Sharded Data Parallelism - Amazon SageMaker

Sharded Data Parallelism

Sharded data parallelism is a memory-saving distributed training technique that splits the training state of a model (model parameters, gradients, and optimizer states) across GPUs in a data parallel group.

Note

This feature is available in the SageMaker model parallel library v1.11.0 and later.

When scaling up your training job to a large GPU cluster, you can reduce the per-GPU memory footprint of the model by sharding the training state over multiple GPUs. This returns two benefits: you can fit larger models, which would otherwise run out of memory with standard data parallelism, or you can increase the batch size using the freed-up GPU memory.

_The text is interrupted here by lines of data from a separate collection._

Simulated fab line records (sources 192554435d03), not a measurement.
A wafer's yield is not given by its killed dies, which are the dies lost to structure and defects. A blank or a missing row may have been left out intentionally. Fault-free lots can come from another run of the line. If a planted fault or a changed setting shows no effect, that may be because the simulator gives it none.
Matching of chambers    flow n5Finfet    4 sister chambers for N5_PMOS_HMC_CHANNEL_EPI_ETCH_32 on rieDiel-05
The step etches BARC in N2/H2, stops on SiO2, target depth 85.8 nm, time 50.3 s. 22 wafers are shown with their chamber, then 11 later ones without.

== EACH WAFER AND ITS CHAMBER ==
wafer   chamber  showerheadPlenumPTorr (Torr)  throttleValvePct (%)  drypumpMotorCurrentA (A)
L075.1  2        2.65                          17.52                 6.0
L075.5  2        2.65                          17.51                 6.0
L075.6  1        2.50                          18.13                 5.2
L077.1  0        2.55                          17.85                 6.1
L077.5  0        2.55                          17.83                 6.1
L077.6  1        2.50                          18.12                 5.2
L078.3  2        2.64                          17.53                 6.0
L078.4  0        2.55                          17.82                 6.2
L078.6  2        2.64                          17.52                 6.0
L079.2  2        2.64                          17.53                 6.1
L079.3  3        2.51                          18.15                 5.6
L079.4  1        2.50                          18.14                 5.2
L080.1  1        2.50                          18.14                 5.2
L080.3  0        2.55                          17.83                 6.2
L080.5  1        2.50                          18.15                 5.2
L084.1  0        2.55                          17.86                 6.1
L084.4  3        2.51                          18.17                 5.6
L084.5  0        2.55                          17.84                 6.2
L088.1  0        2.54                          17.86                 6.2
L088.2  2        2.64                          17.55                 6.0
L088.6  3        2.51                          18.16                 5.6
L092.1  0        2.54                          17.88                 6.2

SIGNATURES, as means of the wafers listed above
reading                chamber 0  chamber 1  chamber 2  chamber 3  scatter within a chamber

The standard data parallelism technique replicates the training states across the GPUs in the data parallel group, and performs gradient aggregation based on the AllReduce operation. Sharded data parallelism modifies the standard data-parallel distributed training procedure to account for the sharded nature of the optimizer states. A group of ranks over which the model and optimizer states are sharded is called a sharding group. The sharded data parallelism technique shards the trainable parameters of a model and corresponding gradients and optimizer states across the GPUs in the sharding group.

SageMaker implements sharded data parallelism through the MiCS implementation, which is discussed in the AWS blog post Near-linear scaling of gigantic-model training on AWS. In this implementation, you can set the sharding degree as a configurable parameter, which must be less than the data parallelism degree. During each forward and backward pass, MiCS temporarily recombines the model parameters in all GPUs through the AllGather operation. After the forward or backward pass of each layer, MiCS shards the parameters again to save GPU memory. During the backward pass, MiCS reduces gradients and simultaneously shards them across GPUs through the ReduceScatter operation. Finally, MiCS applies the local reduced and sharded gradients to their corresponding local parameter shards, using the local shards of optimizer states. To bring down communication overhead, the SageMaker model parallel library prefetches the upcoming layers in forward or backward pass, and overlaps the network communication with the computation.

The training state of the model is replicated across the sharding groups. This means that before gradients are applied to the parameters, the AllReduce operation must take place across the sharding groups, in addition to the ReduceScatter operation that takes place within the sharding group.

In effect, sharded data parallelism introduces a tradeoff between the communication overhead and GPU memory efficiency. Using sharded data parallelism increases the communication cost, but the memory footprint per GPU (excluding the memory usage due to activations) is divided by the sharded data parallelism degree, thus larger models can be fit in the GPU cluster.

The selected sharded data parallelism degree must evenly divide the data parallelism degree. For example, for an 8-way data parallelism job, choose 2, 4, or 8 for the sharded data parallelism degree. While choosing the sharded data parallelism degree, we recommend that you start with a small number, and gradually increase it until the model fits in the memory together with the desired batch size.

How to Apply Sharded Data Parallelism to Your Training Job

To use sharded data parallelism, apply the following modifications to your training script and estimator.

Adapt your PyTorch training script

Follow the instructions at Step 1: Modify a PyTorch Training Script to wrap the model and optimizer objects with the smdistributed.modelparallel.torch wrappers of the torch.nn.parallel and torch.distributed modules.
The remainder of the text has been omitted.